Christmas Day for some is a day to enjoy with friends or family. Eating, drinking and celebrating before dozing in front of the TV. However what if you’re in London and don’t want to be stuck indoors all day?
What is there to do to keep yourself occupied if the thought of mince pies and Call the Midwife doesn’t appeal?
Even in the usually bustling London, almost everything comes to a stop on Christmas Day. It’s the one day of the year when most shops and attractions are closed. Public transport doesn’t run, and the usually busy city is almost deserted.
Despite this, there are still a few things available to entertain you. Make the most of almost everything being closed, and embrace the quietness. Christmas is the perfect opportunity to see London while it’s quiet, and enjoy having the place almost to yourself.
So, if almost everything is closed for the day, what can you actually do? Here are a few suggestions I’ve put together to give you some ideas.

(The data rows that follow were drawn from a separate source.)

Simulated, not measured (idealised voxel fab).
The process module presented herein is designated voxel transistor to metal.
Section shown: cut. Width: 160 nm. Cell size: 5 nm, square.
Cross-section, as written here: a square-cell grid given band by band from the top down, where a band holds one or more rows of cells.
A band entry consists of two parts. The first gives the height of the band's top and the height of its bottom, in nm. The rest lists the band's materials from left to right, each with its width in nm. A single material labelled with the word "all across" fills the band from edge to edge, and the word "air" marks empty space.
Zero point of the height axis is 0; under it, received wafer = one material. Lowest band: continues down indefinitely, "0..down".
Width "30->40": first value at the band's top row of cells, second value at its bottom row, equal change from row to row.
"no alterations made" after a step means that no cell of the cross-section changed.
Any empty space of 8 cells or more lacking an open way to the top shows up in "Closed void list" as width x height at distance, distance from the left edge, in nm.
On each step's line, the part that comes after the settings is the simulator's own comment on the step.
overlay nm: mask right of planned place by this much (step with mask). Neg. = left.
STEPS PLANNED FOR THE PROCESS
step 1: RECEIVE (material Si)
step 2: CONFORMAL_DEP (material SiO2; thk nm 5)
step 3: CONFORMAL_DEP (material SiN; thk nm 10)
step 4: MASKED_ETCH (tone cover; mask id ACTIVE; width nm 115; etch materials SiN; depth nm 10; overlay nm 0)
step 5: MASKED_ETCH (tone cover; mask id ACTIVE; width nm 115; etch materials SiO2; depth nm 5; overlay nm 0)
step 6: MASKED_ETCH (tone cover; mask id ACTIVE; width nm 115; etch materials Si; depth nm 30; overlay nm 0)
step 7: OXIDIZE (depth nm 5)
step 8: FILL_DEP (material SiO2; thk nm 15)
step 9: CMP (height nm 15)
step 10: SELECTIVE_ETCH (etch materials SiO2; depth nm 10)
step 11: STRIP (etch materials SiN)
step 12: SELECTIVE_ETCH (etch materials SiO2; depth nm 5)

- How to spend Christmas Day in London
- 1. Explore London by foot
- 2. Take a winter walk through a Royal Park
- 3. Go for a bracing swim outdoors
- 4. Admire the Christmas lights without the crowds
- 5. Eat Christmas lunch in a pub
- 6. Enjoy a church service at St Paul’s Cathedral
- 7. See London by boat
- 8. Visit a deserted Leadenhall Market
- 9. Take an open-top London bus tour
- 10. Visit Chinatown
- 11. Indulge in a festive Afternoon Tea
- How to travel in London on Christmas Day
How to spend Christmas Day in London
1. Explore London by foot
As public transport is not running on 25th December, your best option for getting around is walking. This makes it the perfect opportunity to wander around London and take in the sights without the usual crowds of tourists. Admire the splendour of Buckingham Palace, Big Ben and Tower Bridge from outside, and take some Instagram-worthy photos without anyone getting in your shot.
2. Take a winter walk through a Royal Park
If you’re exploring London on foot, then why not go the extra mile and head to a park. The Royal Parks are all open throughout Christmas, so you can enjoy some fresh air and go for a wander to walk off your Christmas lunch. There are a number of Royal Parks across London, including Richmond Park in the west, Hyde Park in the centre and Greenwich Park to the east.
3. Go for a bracing swim outdoors
If swimming is more your thing, then the Christmas festivities don’t need to put a stop to this. There are a number of outdoor pools open on Christmas Day, including Brockwell Lido, Hampton Pool, Parliament Hill Lido and Hampstead Heath Ponds. You’ll need to book in advance though
If you’d prefer to be more of a spectator, then why not check out the Peter Pan Cup – a famous 100 yard handicap race in the Serpentine at Hyde Park. This race first took place in 1864, and is run by the Serpentine Swimming Club. It’s strictly for members only though, but spectators are welcome.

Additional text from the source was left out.